Re: raw land - Posted by ray@lcorn
Posted by ray@lcorn on April 13, 2000 at 16:07:46:
I love this play… it’s one of my favorite techniques. After serving on my local planning commission for a number of years I am well aware of how much opportunity there is in knowing what will and what won’t fly in rezonings.
A few thoughts:
Make sure the highest and best use of the land is in fact residential. You didn’t say what it is currently zoned, so I have to wonder. The reason I raise the question is because commercial land is still at a premium in most markets. If this is on a heavily traveled street or highway and has decent access, it may be worth more commercially than residentially. I’m not talking shopping centers, it’s too small for that, just neighborhood commercial type activity. Just a thought…
I always check what the community’s Comprehensive Plan has to say about the area around any land I am considering doing a deal on. This serves two purposes: One, it tells me what zoning changes are likely to be approved, and two, it lets me know what to expect on the neighboring properties. Nothing like building a subdivision and finding out later the county’s next industrial park is going in next door.
If in fact the land is best suited for residential, then be sure when you read the Comp Plan to note what maximum density would be allowed. The feasibility of the project will hinge on it. For example, at $117T and 14 lots, that’s ~$8400 per lot raw land cost. From there all other calculations will flow. Let me show you what I mean… this takes some explaining.
There is an old rule of thumb in the development business that says you have to pencil a deal to double your money, because you won’t. Another rule of thumb in the building business is that the ratio of lot cost to house cost should not exceed 5:1, and preferably run 6:1. That means that on a $200T house that the builder wants to make a 10% net profit on,(which believe it or not most builders will settle for… I did for years) then he can’t pay over $28T- $33T for the lot. How did I do that?

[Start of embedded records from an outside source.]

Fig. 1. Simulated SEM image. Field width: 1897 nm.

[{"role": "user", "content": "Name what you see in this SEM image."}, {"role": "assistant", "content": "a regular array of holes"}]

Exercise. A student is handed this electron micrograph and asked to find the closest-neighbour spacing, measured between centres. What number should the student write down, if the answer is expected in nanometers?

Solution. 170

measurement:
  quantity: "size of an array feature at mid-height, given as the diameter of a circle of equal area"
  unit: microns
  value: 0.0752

(This is a simplified example)
$200,000 retail price
- 12,000 6% realtor commission
- 20,000 builder profit
= $168,000 total cost/6 = $28,000
or $168T/5 = $33,600
If you follow it through, this type of analysis can also guide you to proper covenants for the subdivision.
Using the above example, a house that costs $168T with $28T lot cost, leaves $140T to build the house. If residential construction for medium grade housing (which is where I think $200T falls nowadays) is costing from $75-$100 per sq. ft, then the builder can build between 1400 and 1866 sq.ft. Keep that in mind before you draw up covenants that require 2000 sq.ft. houses.
Back to your deal, if then the builder can’t pay over $28T for the lot, and the developer you want to sell to has to pencil the deal to double his money, then he can’t have over $14T per lot in the deal after all costs of development. Say you sell him the approved development at $10T per lot, $140,000. Then the development costs should total no more than $4T per lot, or a total of $56T. That’s pretty cheap, and would probably be unrealistic unless you can divide the lots off of an existing street.
On your side of the deal, you need to know what the engineering costs are going to be to get the zoning approved. Say those costs run $1T per lot ($14,000), then you have $131,000 in the deal, and would make $9,000 gross. That’s a lot of trouble for a good bit of work. My guess is that the 14 lots are “by-right” under the present zoning, meaning no zoning change is needed, and your banker buddy has priced the property accordingly. You can see now where the density becomes very important as to what the raw land price should be. Run through this same exercise with 28 lots (remember the development costs will increase on a per lot basis as well) and you can see the considerable difference that a zoning change can make.
If after reading the Comp Plan, talking to the folks in the planning department about the maximum density that is likely to be approved, and some preliminary market work you find that the high density subdivision is still a possiblity, then I would try to contract for the land subject to the rezoning. This is a pretty common method of dealing with this scenario.
Hope this helps, and feel free to post more info as you find it out.